The decision to buy a block of land in Glebe Park for $4.2 million, four times one valuation for the land, was made by Land Development Agency chief executive David Dawes and went to the board only after the event, the agency has confirmed.
Questions have been raised about why the agency paid such a high price for the land, owned by developers Barry Morris and Graham Potts.
Documents released under freedom of information laws show the valuation commissioned in August 2014 from Opteon put the block at $950,000 to $1.05 million, on the basis that it was allowed to be used for a restaurant and bar as well as parkland.
Normally in a direct purchase the agency gets three valuations, but in this case just one was sought until nine months later, in May 2015, when a second valuation was done. That Colliers valuation struck a completely different value, of $3.6 million to $3.8 million, on the basis that the owners wanted to build an eight-storey apartment building there – despite that being ruled out under the lease and separately ruled out by the government.
The government paid $3.8 million plus GST, to a total of $4.2 million.
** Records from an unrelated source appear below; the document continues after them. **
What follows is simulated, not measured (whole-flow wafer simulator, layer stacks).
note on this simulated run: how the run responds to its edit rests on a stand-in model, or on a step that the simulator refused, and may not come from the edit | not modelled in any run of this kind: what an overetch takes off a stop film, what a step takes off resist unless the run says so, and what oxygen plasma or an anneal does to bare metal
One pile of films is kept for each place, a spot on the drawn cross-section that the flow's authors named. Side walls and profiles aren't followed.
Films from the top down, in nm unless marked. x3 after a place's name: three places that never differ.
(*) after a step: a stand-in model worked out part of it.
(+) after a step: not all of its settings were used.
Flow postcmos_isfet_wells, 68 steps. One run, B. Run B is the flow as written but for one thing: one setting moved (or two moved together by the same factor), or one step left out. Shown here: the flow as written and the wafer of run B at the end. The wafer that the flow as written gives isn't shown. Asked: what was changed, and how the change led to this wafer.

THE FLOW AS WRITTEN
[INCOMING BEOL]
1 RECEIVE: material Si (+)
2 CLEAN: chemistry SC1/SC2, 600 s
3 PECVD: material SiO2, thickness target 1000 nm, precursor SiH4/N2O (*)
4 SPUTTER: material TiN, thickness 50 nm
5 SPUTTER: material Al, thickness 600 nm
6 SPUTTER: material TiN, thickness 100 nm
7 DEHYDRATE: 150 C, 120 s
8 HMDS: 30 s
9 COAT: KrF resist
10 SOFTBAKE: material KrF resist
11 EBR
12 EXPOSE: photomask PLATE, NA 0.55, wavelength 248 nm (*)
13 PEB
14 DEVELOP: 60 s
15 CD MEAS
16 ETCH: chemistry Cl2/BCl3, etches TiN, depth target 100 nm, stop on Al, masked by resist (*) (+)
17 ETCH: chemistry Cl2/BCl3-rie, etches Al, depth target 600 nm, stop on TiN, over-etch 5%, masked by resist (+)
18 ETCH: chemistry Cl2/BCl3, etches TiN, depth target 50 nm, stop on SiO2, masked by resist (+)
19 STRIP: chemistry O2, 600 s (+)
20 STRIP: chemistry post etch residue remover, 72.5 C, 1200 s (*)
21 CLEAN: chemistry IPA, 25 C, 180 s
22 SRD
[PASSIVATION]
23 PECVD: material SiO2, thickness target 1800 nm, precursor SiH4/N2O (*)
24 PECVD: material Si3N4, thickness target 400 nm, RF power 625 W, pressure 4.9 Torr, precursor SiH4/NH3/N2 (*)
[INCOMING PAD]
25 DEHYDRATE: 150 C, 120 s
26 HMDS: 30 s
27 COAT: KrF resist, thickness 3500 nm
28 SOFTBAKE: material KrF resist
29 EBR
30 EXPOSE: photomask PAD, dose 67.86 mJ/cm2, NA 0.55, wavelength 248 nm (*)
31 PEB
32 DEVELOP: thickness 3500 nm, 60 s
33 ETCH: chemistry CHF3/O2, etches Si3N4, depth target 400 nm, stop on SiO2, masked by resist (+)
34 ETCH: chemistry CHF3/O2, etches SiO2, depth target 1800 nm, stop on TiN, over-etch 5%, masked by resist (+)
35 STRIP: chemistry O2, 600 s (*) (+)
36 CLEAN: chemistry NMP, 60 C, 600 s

The deal was done midway through last year, and this week, in answer to questions, Mr Dawes said the decision to purchase the block for that price had been his. It did not need separate authorisation from the board because it "related to a current approved project", he said, referring to the City to the Lake project.
But the board had been advised: "In September 2015, the LDA Board was advised that, in accordance with his delegations, the CEO had agreed to purchase Block 24 Section 65 City for $4.18 million," Mr Dawes said.
The government plans to move the stormwater pond from a roundabout on Parkes Way to Glebe Park so it can lower Parkes Way. Part of the land is also sought by the casino for its expansion.
Asked who had sought the second valuation from Colliers, Mr Dawes said it had been sought by his deputy. Early last year the deputy was Dan Stewart, although Mr Dawes would not confirm the name.
Mr Stewart has since left the agency and is now with Elton Consulting working for the casino on its expansion bid. Elton rejected any conflict on Friday, saying casino operator Aquis "had made no submissions to the ACT government prior to Mr Stewart's departure from the LDA [in August 2015], nor had the ACT government considered or taken a position on the matter".
Mr Dawes said the second valuation had been sought after "agreement on a sale price was not able to be reached with the land owner based on the first valuation".
"The deputy CEO of LDA, who had carriage of City to the Lake project, verbally requested a new valuation from another member of the government's valuers – Colliers. This gave the LDA a price range to guide its negotiations."
Asked whether there had been any written instructions to Colliers and if so, whether he could provide them, Mr Dawes said only, "The instructions were to provide advice on the value of the site." He did not elaborate, despite further questions.
Asked whether the government had considered compulsory aquisition, given the land was needed for public infrastructure, Mr Dawes said, "The LDA considers all options for the acquisition of land. Commercial negotiations are generally preferred as providing better outcomes to the LDA in relation to the future use and development of the land."
In separate answers, acting deputy chief executive of the agency, Karen Doran, said the price had been within the recommended range of one valuation "and as such, it was reasonable for the government to proceed with the purchase".
"Ultimately, the value of the land is based on the seller's evaluation of the land and the requirements of the buyer," she said. "... Due to the complex nature of the stormwater system, the government was left with very few options to relocate the pond and as such was required to pursue land which was not currently up for sale."